France is calling on mobile companies to cut text messages prices after publishing a study that shows prices charged by the country's three main operators have not fallen much over the past three to four years, a Reuters report said.
Luc Chatel, France's junior minister responsible for consumer goods and a government spokesman, as quoted by the Reuters report saying that he would 'write to operators to make them aware of the difficulties of consumers with low budgets.'
He would also 'invite them to launch a reduction plan for the price of single SMS.'
Record high inflation which erodes consumers' purchasing power has become a top political concern for the French government.
Quoting a study produced by the French telecoms regulator Arcep, Chatel noted that SMSs sold without a subscription cost on average 12 euro cents since the summer of 2004 while the volume of SMSs exchanged had 'more than doubled' since.
The Arcep study pointed at the prices charged by operators Orange, SFR and Bouygues Telecom.

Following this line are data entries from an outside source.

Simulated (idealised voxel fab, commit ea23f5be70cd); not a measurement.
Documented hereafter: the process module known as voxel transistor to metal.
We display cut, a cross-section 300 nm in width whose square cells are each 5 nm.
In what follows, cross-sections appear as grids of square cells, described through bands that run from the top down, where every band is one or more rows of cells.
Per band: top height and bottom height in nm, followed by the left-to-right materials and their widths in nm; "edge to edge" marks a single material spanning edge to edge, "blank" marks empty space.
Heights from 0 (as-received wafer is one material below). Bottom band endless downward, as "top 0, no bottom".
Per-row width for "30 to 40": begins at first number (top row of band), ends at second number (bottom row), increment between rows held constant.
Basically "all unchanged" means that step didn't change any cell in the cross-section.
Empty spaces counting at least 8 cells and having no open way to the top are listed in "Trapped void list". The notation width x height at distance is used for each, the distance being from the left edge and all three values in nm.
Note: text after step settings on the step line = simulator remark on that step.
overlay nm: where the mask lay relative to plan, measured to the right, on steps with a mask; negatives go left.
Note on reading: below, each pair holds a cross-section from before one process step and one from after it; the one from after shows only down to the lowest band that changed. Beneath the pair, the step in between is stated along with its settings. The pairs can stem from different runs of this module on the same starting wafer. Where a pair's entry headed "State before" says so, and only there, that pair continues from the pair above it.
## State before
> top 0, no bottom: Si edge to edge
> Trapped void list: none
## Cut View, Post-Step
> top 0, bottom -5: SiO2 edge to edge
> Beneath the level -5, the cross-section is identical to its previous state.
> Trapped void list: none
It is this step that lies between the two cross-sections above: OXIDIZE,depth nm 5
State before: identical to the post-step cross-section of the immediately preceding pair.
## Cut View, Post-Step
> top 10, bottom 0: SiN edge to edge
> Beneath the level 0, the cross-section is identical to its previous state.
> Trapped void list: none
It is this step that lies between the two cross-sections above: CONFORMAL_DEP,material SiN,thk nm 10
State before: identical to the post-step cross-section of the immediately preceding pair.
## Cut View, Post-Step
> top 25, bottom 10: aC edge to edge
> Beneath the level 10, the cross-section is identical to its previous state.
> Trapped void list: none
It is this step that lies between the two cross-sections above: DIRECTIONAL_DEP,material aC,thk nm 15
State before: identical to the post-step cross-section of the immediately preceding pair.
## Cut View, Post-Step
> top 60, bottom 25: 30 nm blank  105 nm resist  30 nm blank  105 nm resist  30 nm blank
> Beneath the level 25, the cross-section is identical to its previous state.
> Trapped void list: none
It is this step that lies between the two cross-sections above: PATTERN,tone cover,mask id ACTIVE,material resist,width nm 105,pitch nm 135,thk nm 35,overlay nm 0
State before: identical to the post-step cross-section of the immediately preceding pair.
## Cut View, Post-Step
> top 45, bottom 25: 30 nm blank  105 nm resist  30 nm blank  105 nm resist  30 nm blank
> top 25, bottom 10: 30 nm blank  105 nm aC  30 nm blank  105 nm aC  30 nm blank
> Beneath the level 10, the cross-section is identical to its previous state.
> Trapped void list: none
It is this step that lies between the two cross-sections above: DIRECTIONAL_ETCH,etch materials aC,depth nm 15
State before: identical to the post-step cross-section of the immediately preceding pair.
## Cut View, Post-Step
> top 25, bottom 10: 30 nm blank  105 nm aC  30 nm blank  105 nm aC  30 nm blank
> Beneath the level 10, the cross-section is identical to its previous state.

It said that mobile virtual network operators (MVNOs) that bought minutes wholesale from the three mobile operators offered SMS prices between 25% to 30% cheaper.
Chatel also said the price of SMSs sent from abroad remained high, more than twice the price of SMSs sent within France.
France's call comes as European Union Telecoms Commissioner Viviane Reding is moving to force EU operators to slash by roughly two thirds the cost of text messages for people traveling between EU countries.